Maxar’s satellite assets include WorldView-1, -2, -3, and GeoEye-1, which are capable of sub-meter (less than 3 feet) pixel imaging.  Planet’s satellite assets include 21 SkySat satellites, which can also collect sub-meter pixel images and high-definition video, plus a constellation of more than 130 CubeSats (small satellites, about the size of a shoebox).  The CubeSats provide imagery with 3–5 meter (10–16 feet) pixels and acquire new images approximately every day! 

The use of images with high spatial resolution and acquisition frequency from these commercial satellites will enable the recognition of thermal areas that are much smaller than can be resolved by moderate resolution sensors yet have a significant impact on our understanding of Yellowstone’s dynamic heat emissions and potential hazards.  

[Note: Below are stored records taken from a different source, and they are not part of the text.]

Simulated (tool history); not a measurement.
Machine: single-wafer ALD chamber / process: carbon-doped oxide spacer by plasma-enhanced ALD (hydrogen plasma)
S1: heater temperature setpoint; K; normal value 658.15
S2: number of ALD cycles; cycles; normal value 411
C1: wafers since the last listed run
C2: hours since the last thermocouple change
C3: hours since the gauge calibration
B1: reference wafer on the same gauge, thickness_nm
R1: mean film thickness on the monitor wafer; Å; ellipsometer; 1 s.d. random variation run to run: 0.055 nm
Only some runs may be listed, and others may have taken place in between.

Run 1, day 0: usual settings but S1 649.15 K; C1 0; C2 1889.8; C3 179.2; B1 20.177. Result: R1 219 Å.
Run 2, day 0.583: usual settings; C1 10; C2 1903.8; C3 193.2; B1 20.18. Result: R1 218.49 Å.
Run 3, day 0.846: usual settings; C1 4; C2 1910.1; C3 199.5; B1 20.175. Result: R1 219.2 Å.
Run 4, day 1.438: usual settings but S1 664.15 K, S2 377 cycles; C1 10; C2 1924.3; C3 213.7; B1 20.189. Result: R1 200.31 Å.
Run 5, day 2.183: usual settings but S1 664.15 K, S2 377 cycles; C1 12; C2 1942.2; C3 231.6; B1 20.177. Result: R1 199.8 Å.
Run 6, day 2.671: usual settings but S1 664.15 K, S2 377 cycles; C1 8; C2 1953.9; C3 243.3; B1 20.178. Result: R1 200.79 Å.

YVO scientists have already noticed interesting changes in some thermal areas using these commercial satellite data sets.  For example, previously unmapped thermal areas were recognized on the north side of Mallard Lake dome by identifying snow-free zones in wintertime images; previously unknown thermal features were discovered in and around some lakes by identifying open water on frozen lakes in wintertime (which could help with the Yellowstone’s Hydrothermal Inventory Project); and changes in thermal input at Nuphar Lake in Norris Geyser Basin were documented.  Now, YVO is set up to do even more work with these high-resolution commercial satellite data!  We look forward to sharing some of the insights from the project soon.